TOURISM Minister Mary Hanafin insisted last night that she fully supported Brian Cowen as Fianna Fail leader and Taoiseach -- only hours after voting against him in a motion of confidence.
The minister, who was accused by some Fianna Fail TDs of "double speak", claimed that she had expressed concerns about Mr Cowen as party leader but not as Taoiseach.
Bizarrely, she insisted that the vote on Tuesday night was about the Fianna Fail leadership and not Mr Cowen's stewardship of the country as Taoiseach.
The Dun Laoghaire TD finally revealed yesterday that she had voted against Mr Cowen. However, she did not offer to resign from Cabinet, nor did the Taoiseach seek her resignation, she said.
Some TDs privately claimed that Ms Hanafin had "bottled it" ahead of Tuesday's vote and that there was disappointment she had not "spelt out her position". The explanation that finally came from Ms Hanafin -- who had remained silent on the leadership controversy -- baffled some Fianna Fail TDs.
"I did not vote no confidence in the Taoiseach because it wasn't a question about the Taoiseach. He made this very clear himself. It was about the leader of Fianna Fail," Ms Hanafin said.

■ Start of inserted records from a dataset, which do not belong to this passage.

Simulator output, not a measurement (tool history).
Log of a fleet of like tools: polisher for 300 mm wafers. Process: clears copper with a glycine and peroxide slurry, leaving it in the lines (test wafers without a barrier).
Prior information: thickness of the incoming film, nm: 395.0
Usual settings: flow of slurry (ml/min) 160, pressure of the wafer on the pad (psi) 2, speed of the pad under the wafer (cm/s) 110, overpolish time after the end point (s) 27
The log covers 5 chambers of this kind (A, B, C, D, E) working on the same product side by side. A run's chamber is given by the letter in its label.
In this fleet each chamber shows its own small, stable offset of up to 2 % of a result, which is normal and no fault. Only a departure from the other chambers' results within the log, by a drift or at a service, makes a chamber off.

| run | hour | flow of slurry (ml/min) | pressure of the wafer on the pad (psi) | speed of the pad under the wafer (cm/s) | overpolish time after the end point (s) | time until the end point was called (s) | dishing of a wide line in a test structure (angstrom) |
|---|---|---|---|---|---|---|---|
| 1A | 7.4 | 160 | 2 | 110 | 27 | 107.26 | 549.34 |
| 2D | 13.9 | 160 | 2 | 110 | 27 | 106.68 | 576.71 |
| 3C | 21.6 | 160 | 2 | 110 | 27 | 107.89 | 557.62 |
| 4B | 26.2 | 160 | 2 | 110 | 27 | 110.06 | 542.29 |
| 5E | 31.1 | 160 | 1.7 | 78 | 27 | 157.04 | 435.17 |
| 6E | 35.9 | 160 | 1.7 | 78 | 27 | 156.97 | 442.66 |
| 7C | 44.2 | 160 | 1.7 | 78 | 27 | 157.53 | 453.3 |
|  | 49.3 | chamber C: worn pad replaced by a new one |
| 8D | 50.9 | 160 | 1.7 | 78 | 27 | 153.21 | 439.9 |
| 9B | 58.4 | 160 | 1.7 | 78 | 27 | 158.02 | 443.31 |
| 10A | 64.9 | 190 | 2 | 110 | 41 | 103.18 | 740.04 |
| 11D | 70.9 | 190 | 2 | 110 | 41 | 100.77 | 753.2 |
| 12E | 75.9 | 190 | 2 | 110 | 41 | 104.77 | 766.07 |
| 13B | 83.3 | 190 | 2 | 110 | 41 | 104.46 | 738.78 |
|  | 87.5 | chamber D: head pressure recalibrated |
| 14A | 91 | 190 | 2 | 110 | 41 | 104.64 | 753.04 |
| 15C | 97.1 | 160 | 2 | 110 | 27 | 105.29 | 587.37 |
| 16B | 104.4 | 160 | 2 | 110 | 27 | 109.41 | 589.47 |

Despite voting no confidence in him as leader on Tuesday, Ms Hanafin insisted that she now had confidence in Mr Cowen to lead Fianna Fail into the general election and to govern the country.
And she continued to insist that she had never questioned Mr Cowen's position as Taoiseach.
"It's a different role, a very different role. The Taoiseach is the person leading this Government and leading this country. I've confidence in that and I've confidence in that as a member of this Cabinet," she said.
When pressed if she also had confidence in Mr Cowen as leader of Fianna Fail, despite her vote on Tuesday night, Ms Hanafin said: "Yes, yes, I do."
Former Foreign Affairs Minister Micheal Martin and Ms Hanafin are the only two senior ministers known to have voted against Mr Cowen.
While Mr Martin instantly resigned after Tuesday's result, Ms Hanafin did not.
Mr Martin last night refused to criticise Ms Hanafin's decision, claiming that he was the only one who needed to resign because of his "lead role".
Fine Gael's Alan Shatter upped the ante by claiming that Ms Hanafin's "mental reservations" about the Taoiseach were incompatible with her remaining in Cabinet.
But Mr Martin, who will now return to the Fianna Fail backbenches, insisted that only his resignation had been necessary.
"There was no need for anyone else to resign and I had that discussion with the Taoiseach as well," he said when asked if he was critical of Ms Hanafin's decision.
Asked if he was disappointed that Ms Hanafin had not offered him stronger support, Mr Martin said he had never asked her to follow the stance he had taken on Sunday night when he announced his opposition to Mr Cowen's leadership.
"Mary Hanafin has to do what Mary Hanafin has to do. I didn't solicit support from Mary on this. I didn't ask her to follow the stance I had taken."
Amid criticism over her failure to go public on her opposition to Mr Cowen before Tuesday night's vote, Ms Hanafin last night insisted her credibility was still intact.
The Tourism Minister, who was also viewed as a future leadership contender, had pledged to reveal her intentions before the vote.
Instead, she simply told Fianna Fail TDs that she would be voting in accordance with her conversations with the Taoiseach.
It was only yesterday she finally revealed that she had voted against the motion of confidence in the Taoiseach.
"My Taoiseach knew exactly what I was doing, why I stood up and said it. Certainly, other colleagues knew what I was doing but I didn't make it public. I chose not to get involved in a public campaign.
"I always said I would not be part of a heave and that I would accept whatever the result is," Ms Hanafin said.
She defended her decision to remain silent throughout the leadership debate of recent days, claiming that she didn't want to influence other Fianna Fail TDs.